Even Simon Cowell Says College Football Playoffs Sends The Wrong Signal

On January 1, we can all look forward to tuning in to the College Football Playoffs to watch Alabama, Michigan, Texas and Washington duke it out on the field. And when the horns sound and sidelines erupt in the expectation of making the National Championship game, we can look over to Simon Cowell in the judge’s booth to see which teams he gives a thumbs up to, determining who moves on to the title game.

As preposterous as that sounds – letting some “talent judge” determine who plays, rather than having what happens on the field determine the outcome – that’s what the college football equivalent of Simon have already done. They’ve reduced the national championship to a pigskin version of America’s Got Talent!

And while Cowell is in truth unlikely to be anywhere near the playoffs, we see no reason the members of the College Football Playoff (CFP) committee cannot admirably fill in for the famous talent judge.

But we jest, of course. Nobody can fill Cowell’s shoes!

Yes, as a longtime Tallahassee resident and Florida State supporter, I have a rooting interest in the olde home team. But I share a multi-mascoted outrage of many that the CFP committee left the Seminoles out of the playoff because, as has been reported, the committee’s members – sitting in their overstuffed Lay-z-boys (likely the “recliner sponsor of the SEC”) – felt that Alabama, Michigan, Texas and Washington were teams they “wouldn’t want to face” more than they wouldn’t want to face Florida State.

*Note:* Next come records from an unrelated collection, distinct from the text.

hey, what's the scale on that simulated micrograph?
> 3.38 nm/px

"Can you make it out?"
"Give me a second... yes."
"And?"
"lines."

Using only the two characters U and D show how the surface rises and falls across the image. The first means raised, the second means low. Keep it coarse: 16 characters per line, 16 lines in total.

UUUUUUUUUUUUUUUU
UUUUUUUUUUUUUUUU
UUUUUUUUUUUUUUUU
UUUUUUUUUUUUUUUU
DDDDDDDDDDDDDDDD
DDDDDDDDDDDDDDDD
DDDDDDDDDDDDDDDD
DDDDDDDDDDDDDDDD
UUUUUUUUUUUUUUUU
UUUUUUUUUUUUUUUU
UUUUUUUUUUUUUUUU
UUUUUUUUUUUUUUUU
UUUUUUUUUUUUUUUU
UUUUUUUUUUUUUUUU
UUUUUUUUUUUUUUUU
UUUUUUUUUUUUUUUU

Forget for the moment that the Seminoles finished this season UNDEFEATED while two of the teams selected LOST games this season. This detail plays heavily into what feels like really happened Sunday. There was no chance the committee wanted to leave out SEC winner Alabama. But Alabama’s loss was to Texas early in the year. So to take Alabama, they had to take Texas. And to do that, they had to discard the one thing we always say matters: actually winning the games you’re asked to play.

The CFP members said their decision was justified because Florida State would have to play without its starting quarterback, the great Jordan Travis. And we all know that without your starting quarterback, you’re toast, right? Forget that there are 100 other players on the team that, in the two games since Travis’s injury, has shut down both a bitter rival and a conference championship opponent.

The case against the committee’s line of reasoning has been made effectively in many places, including by Booger McFarland who called the decision “a travesty to the sport,” and by Florida State coach Mike Norvell who said, “I am disgusted and infuriated with the committee’s decision today to have what was earned on the field taken away because a small group of people decided they knew better than the results of the games.”

Just to provide context, this year FSU became the first team in the history of the College Football Playoff to go undefeated and win a conference title as a Power 5 team, yet failed to make the playoff. A Power 5 team is a member of one of the country’s top five football conferences. FSU won the Atlantic Coast Conference, one of the big five.

In case you aren’t a college football fan and even if you are, there is nothing in the previous paragraph that suggests FSU does not deserve the chance to compete for the Championship.

But our focus today isn’t about the merits of the bad decision but rather its meaning in the larger scheme of leadership and fairness that are supposed to guide us in developing young leaders. That’s where we’ll find the biggest failure from this weekend.

The wrong-headedness and unfairness makes my head spin. But here are three crucial core values of great leadership that were directly undermined in the CFP committee’s decision:

Improvement: How often have we watched a coach tell their players, “Focus only on the game this week, because if we win, everything else takes care of itself.” The simple idea is that you win championships one well-executed game at a time. The point of this value is to keep your team motivated, hungry and able to learn from setbacks and overcome adversity. When FSU lost Travis to a broken leg, it still managed to win. Florida State’s defensive improvement is the secret sauce behind the Seminoles ACC title with huge gains in a lot of areas, especially third downs, red zone touchdown percentage and opponent completion percentage. The injured quarterback had nothing to do with any of those on-field successes.

Teamwork: Great teams always outperform collections of great individuals. How often has a Nick Saban, Jim Harbaugh or, yes, Mike Norvell, gone 8,500 miles out their way to redirect the media’s focus away from the star quarterback’s gaudy personal stats to congratulate the entire team—offense, defense and special teams? The last time we looked, winning football required full participation by 11 players at a time, making it one of the greatest of all TEAM sports.

Success: The goal of competing in any area of life is winning, and advancement is based on executing on the first two of these bullet points better than the competition. Advancement is based on what you’ve done, not on what you might do. What twisted application of cause and effect could lead the “devastated and heartbroken” FSU quarterback Travis to Tweet, “I wish my leg broke earlier in the season so y’all could see this team is much more than the quarterback. I thought results matter … I am so sorry. Go Noles!”
So sorry? Mr. Travis, you have absolutely nothing to apologize for, and if there is any fairness left in the world, you’ll never pay for another lunch in Tallahassee again. You’re the leader’s leader of an historic Florida State team that will not soon be forgotten.

Thank you and all of your teammates and coaching staff for a great season and even greater lesson about leadership. You guys are two-thumbs up in the only book that matters here.

I’m sure even Simon Cowell would agree.